If I connect two 35 feet cables to the switch, will I effectively have 70 feet?

Thanks,
Joe


----------



## rab-byte (Feb 1, 2011)

It could work but it's something is never do. Simply put splitters aren't meant to extend an HDMI signal. Just because they're powered doesn't mean they will amplify your signal gain. At best I'd give it a maybe. 

Atlona extenders do cost more but you're paying for reliability. They support hdbaset so you only need to power one end and you can inject data or control over the same cat run. Still, if you're pulling wire pull all the wires. 

Just out of curiosity is this a prewire situation or a retrofit? and will you be utilizing a splitter of any kind?


----------



## joelin02 (Jul 18, 2014)

This is a new solution. The idea was to have a control room at the 35 feet mark so I can decide how to route a video source to a display of my choice at the other room. 

That is why I had two 35 feet cables instead of a single 70 foot or greater. That is also why I brought up the idea of an HDMI switch.

Another question, with the cat7 extender, can I put any ethernet switch in between and now use that as a substitute for an HDMI switch (fi there is such a thing)?


----------



## gazoink (Apr 17, 2013)

joelin02 said:


> Quick question, can I use an HDMI switch (since they are powered) to extend the signal?
> 
> An example would be the Portta PET0104MP Mini portable 4 Port HDMI 1x4 Powered Splitter which is available at Amazon.
> 
> ...


HDMI switches don't include any of the circuits required for compensating for long cables. No, it's not a good idea.


----------



## joelin02 (Jul 18, 2014)

I see, thanks.

Can you recommend how to setup an HDMI switch in between two vast distances then?


----------



## rab-byte (Feb 1, 2011)

Could you please run us through your whole system? What are you trying to accomplish, big picture. HDMI splitters can come with their own set of quirks. 

I understand you need a 75' run and it sounds like it's for a second display. If you don't mind give us the master plan and we may be of more help.


----------



## dan711 (Nov 10, 2009)

I 2nd the Atlona hdbaset products mentioned. While slightly higher priced than Monoprice or similar products on Amazon, they seem to be more rugged. I went through 2 types of hdmi extenders/boosters from Mono. Both failed within 30-45 days. CS was great but the products just don't hold up in my experience.

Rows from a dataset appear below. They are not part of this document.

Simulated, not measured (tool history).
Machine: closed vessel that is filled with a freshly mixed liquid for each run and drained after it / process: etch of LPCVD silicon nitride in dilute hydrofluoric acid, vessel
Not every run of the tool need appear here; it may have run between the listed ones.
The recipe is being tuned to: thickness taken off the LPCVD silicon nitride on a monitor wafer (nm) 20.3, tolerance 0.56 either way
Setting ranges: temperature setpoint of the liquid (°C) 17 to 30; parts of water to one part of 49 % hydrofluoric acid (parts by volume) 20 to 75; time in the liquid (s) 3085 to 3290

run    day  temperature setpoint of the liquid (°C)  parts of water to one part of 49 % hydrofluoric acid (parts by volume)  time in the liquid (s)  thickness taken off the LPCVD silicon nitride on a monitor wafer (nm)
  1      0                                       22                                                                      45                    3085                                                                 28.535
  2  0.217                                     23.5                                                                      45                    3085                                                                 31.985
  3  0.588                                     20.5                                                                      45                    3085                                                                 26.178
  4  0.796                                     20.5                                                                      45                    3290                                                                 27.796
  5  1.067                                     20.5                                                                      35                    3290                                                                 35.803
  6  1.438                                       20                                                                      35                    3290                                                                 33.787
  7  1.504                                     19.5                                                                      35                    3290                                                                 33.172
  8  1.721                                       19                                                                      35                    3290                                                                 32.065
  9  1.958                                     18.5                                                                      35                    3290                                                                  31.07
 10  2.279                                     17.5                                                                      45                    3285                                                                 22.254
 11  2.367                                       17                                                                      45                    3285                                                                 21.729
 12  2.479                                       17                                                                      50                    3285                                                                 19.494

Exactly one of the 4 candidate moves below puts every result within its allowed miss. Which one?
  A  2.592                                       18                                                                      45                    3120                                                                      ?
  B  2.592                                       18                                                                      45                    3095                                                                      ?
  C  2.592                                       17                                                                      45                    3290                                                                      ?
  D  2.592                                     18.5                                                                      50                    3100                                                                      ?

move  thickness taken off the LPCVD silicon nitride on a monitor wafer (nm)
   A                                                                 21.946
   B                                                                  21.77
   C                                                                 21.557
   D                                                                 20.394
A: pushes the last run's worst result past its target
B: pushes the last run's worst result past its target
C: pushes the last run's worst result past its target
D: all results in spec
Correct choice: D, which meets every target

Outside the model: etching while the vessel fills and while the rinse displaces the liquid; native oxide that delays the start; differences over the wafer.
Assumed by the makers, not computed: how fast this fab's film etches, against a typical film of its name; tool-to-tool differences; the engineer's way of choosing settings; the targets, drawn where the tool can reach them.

I'm running cat6 up a 8' wall then through 60 feet of attic space and down another 8' wall. One end is connected to an Atlona hdbaset transmitter with a 2' Blue Jeans Cable hdmi cable attached to my pc while the other end is connected to an Atlona hdbaset receiver with a 2' BJC hdmi cable attached to my Onkyo. I get crystal clear audio/video with no problems (going on 6 months).


----------